Architectural facade trends – metal mesh
Architects can choose between a variety of materials to create stunning and artistic facades. A new trend is the use of aluminium to design perforated lace-like facades. Besides looking great, these facades improve thermal performance by creating a second layer to protect it during sunny days.
Metal as a cladding product is on the rise in both interior and exterior applications. This is probably due to its versatility and the ease to customer fabricate it. Unlike many other materials, metal can be folded, stamped, perforated, etched and coated in almost unlimited ways.
Let’s look at how aluminium can be used as a decorative and functional part of a facade.
Industrial processing
Aluminium is a metal that offers endless opportunities for facade design, and extrusion as a manufacturing technique is ideal for this purpose. Extrusion is a process used to create objects of a fixed cross-sectional profile, where a material is pushed through a die of the desired cross-section.

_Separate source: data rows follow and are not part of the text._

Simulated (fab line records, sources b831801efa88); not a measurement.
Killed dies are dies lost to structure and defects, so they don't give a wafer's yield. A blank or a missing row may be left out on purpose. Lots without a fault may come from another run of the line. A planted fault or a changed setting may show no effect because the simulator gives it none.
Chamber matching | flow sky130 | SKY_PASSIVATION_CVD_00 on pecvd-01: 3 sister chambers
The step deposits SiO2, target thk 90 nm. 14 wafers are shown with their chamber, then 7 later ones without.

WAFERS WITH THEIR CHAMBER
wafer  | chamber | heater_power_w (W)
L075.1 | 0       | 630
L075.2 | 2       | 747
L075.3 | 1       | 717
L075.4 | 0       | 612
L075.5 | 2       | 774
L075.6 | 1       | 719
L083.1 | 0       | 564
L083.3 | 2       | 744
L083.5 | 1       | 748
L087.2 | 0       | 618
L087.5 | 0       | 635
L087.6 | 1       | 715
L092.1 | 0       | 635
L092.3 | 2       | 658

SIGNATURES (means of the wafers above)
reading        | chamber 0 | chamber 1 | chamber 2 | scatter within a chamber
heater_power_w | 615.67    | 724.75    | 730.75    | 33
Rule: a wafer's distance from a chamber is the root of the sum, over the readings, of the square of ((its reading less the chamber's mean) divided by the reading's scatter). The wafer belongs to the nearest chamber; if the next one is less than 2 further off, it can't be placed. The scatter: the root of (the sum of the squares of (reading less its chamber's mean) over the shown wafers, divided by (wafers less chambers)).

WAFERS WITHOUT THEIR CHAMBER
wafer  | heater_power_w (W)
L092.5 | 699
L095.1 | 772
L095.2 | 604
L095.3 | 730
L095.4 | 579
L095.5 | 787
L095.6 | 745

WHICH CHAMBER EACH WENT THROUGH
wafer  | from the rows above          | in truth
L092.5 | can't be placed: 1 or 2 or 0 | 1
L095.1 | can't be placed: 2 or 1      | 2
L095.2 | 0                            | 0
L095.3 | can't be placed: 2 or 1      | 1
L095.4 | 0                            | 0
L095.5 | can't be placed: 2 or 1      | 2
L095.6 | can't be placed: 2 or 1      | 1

The two main advantages of this process, compared with other manufacturing processes, are its ability to create complex cross-sections and to work materials that are brittle, because the material only encounters compressive and shear stresses. It also forms parts with excellent surface finish.
Extruded profiles used for facades can be industrially processed through working operations such as milling, drilling, thread milling and tapping, as well as cutting and notching. Using the right machinery protects even sensitive profile surfaces against scratches and other damage. In this way, there are almost endless opportunities to create facades that are both functional and beautiful.
And when you use the surface technique anodizing, which offers a wide range of colors, you can design and create an endless number of original architectural facades.
Get a green profile in your building
Architects have long been using aluminium profiles for windows, doors, railings and roofing. The metal’s positive cradle-to-cradle life cycle and its contribution to making buildings more energy efficient are two reasons why. There are other good reasons for choosing aluminium:
- Aluminium profiles are weather-proof, corrosion-resistant and immune to the harmful effects of UV rays, ensuring optimal performance over a long lifetime. Surface treatment improves the outstanding resistance to corrosion even more.
- Aluminium’s impressive strength-to-weight ratio makes it possible to design light structures with exceptional stability. It provides architects with the means to meet required performance specifications, while minimizing expenditure on foundations.
- Aluminium is highly adaptable and designable and it can also be endlessly recycled, so when a building is renovated or demolished, the aluminium can always be used again. Aluminium is one raw material where there is no lack of supply. With today’s environmental considerations, this is an important aspect for architects, who are increasing their use of aluminium in their work to design “greener” buildings.
Great examples of metal mesh in Britain and New York City
The British company James & Taylor has established a reputation for its innovative use of metal products in metal facades. They use aluminium cladding solutions that give a striking architectural finish. They’ve used these on the Stirling Prize-shortlisted Young Vic Theatre and on the New Museum of Contemporary Art in New York. James & Taylor is using extruded aluminium sections from Hydro to create the claddings.
Another example in England is the brilliant aluminium facade of the Library of Birmingham, which uses an arrangement of interlaced aluminium circles in two colors to cover the facade. The black circular profiles measure 5.4 meters in diameter, and the underlying silver-colored rings measure 1.8 meters.
The building was designed by the Dutch studio Mecanoo Architecten.